Squiz DXP funnelback degraded performance

Incident Report for Squiz

Postmortem

Executive Summary

On the 1st of August 2024 Squiz received client reports that Funnelback services had sporadically begun returning 504 errors whilst trying to access DXP hosted search services.

‌

Shortly after Squiz Engineers identified an increase in traffic to our DXP Funnelback infrastructure that led to search timeouts. After initially investigating the potential threat of malicious activity, the team identified this traffic was legitimate and scaled our infrastructure to meet the demands of this new traffic.

‌

Timeline: All times 01/08/2024: (BST):

08:49
Squiz receives reports of degradation of DXP Funnelback Services from UK clients. Squiz technical support team begin investigation.

08:50 - 09:48
Squiz Technical Support Engineers and Developers work to identify the cause of issues.

09:48
More clients report issues with the service and Squiz declares a Major Incident.

10:01
Squiz Cloud Engineering team identifies that Funnelback Query Processors are under heavy load. Work to identify the cause of the load.

10:11
Squiz identifies an increase in traffic levels has been caused by legitimate traffic. Decision is made to scale the infrastructure to meet demand.

10:27
The first of the two *Query Processors is taken offline to double its capacity.

10:42
The first uplifted Query Processor is back online, serving traffic and marked as Healthy. The second Query Processor is taken offline to double its capacity.

10:43
Squiz Engineers begin to see recovery of client services. Monitoring phase begins.

10:48
The second uplifted Query Processor comes online, serving traffic and marked as Healthy.

11:10
Squiz monitoring sees all systems as healthy and officially resolves the incident.

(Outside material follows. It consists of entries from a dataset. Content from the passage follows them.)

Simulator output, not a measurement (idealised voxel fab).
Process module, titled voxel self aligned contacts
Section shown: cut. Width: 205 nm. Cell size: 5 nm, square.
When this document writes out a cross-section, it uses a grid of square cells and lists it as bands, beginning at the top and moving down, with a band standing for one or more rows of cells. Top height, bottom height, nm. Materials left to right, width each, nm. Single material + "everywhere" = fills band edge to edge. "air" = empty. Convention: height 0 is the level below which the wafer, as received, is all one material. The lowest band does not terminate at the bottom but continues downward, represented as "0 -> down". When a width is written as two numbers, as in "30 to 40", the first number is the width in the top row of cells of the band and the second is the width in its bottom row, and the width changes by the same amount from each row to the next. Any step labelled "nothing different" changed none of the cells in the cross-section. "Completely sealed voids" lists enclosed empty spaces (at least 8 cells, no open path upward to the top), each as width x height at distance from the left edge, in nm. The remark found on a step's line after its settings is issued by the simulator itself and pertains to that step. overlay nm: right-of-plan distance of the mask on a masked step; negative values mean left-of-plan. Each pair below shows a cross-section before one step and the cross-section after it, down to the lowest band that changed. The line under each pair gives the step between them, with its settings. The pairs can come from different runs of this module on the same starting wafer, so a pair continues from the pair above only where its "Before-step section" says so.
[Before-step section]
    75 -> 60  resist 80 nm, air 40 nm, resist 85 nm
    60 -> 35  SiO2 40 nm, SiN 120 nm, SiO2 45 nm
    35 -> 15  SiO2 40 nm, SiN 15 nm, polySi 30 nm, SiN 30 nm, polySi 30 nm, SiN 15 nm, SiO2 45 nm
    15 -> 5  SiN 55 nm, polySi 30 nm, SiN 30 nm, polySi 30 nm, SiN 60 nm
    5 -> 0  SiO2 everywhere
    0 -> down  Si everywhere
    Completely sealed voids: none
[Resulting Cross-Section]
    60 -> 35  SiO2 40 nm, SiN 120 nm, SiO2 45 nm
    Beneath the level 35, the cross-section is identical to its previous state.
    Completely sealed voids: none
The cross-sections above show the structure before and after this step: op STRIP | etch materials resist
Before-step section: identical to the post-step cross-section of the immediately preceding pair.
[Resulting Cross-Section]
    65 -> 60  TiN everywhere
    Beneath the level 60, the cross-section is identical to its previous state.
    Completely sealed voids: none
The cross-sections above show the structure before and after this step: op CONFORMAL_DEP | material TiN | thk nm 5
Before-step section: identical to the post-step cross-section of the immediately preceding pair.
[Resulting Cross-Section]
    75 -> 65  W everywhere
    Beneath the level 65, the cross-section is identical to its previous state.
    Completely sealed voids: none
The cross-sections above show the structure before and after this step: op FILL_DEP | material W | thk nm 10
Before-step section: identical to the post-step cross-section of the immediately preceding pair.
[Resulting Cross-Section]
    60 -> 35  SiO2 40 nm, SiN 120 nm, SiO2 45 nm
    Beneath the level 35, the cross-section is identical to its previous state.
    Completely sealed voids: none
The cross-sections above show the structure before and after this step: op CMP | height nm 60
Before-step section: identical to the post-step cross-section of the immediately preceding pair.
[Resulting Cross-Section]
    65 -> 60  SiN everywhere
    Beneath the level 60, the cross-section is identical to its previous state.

*Query Processor: Server responsible for serving Funnelback search requests.

‌

Customer Impact

Shortly before and during the incident clients saw an increase in 504 errors. The impact of these errors varied depending on clients' usage of Squiz Funnelback services. This included outages of systems reliant on Funnelback for login procedures and failure to customer search results

‌

Root Cause

The root cause was identified as the servers being under-resourced for the amount of traffic, which was resolved by right-sizing for capacity. Additional mitigation was performed by increasing capacity further for additional head-room while we investigated the source of the traffic.

We have since identified the source of traffic and taken steps to reduce malicious and low-value bot traffic. This has further increased head-room on the servers. Instead of scaling resources back, we've left them scaled up to ensure no issues during clearing

Mitigation and Follow-up Actions

Increased Capacity

During the incident the capacity of the Query Processors were doubled in-order to stabilise the system. Post incident the servers have been uplifted and now have eight times the capacity of the original size.

This action constitutes our main mitigation strategy and follow-up plan, offering ample headroom for Query processing.

Increased Monitoring

Squiz is currently enhancing our monitoring processes for the DXP Funnelback Service. This initiative encompasses a comprehensive review of our server load monitoring practices to proactively alert engineers about potential high load situations well in advance, preventing them from escalating into critical issues.

Improved identification of unoptimised code

Our Cloud Engineering team has dedicated efforts to enhance our capability in pinpointing collections that are not operating optimally. By effectively identifying these under-performing collections, we can optimise them to boost overall system performance.

Posted Aug 06, 2024 - 18:23 AEST

Resolved

We are pleased to confirm that the previously reported issue affecting the performance of our Funnelback DXP system has been successfully resolved.
Our team closely monitored the situation, and were able to apply a fix for the issue, which led to significant improvements in performance.
We will continue to keep a watchful eye on the system to ensure optimal performance and stability. We appreciate your patience and understanding during this time and apologise for any inconvenience caused.

A post mortem will be made available on https://status.squiz.cloud/ in the coming days.

Posted Aug 01, 2024 - 20:18 AEST

Monitoring

We are continuing to see service improvements across the board.
We'll continue to monitor the situation and look to confirm resolution when possible.

Posted Aug 01, 2024 - 19:56 AEST

Update

We are beginning to see slight improvements in Funnelback search performance.
Squiz will continue to investigate the root cause and provide regular updates via this status page.

Posted Aug 01, 2024 - 19:50 AEST

Update

We are continuing to investigate the situation and our engineers are working to find the root cause of this issue.

Posted Aug 01, 2024 - 19:27 AEST

Update

Squiz monitoring has detected a degradation of service impacting some Funnelback DXP customers in the UK only.

Some customers are experiencing slow response times and/or timeouts.

We are currently working to find the root cause of this issue.

A further update will be provided via https://status.squiz.cloud in 15 minutes, or earlier if the situation or information changes.

Posted Aug 01, 2024 - 19:10 AEST

Investigating

Our monitoring systems found slowness on some DXP Funnelback instances. Squiz is actively working on finding the root cause and fixing the issue.

Posted Aug 01, 2024 - 18:55 AEST

This incident affected: Squiz SaaS Hosted Instances.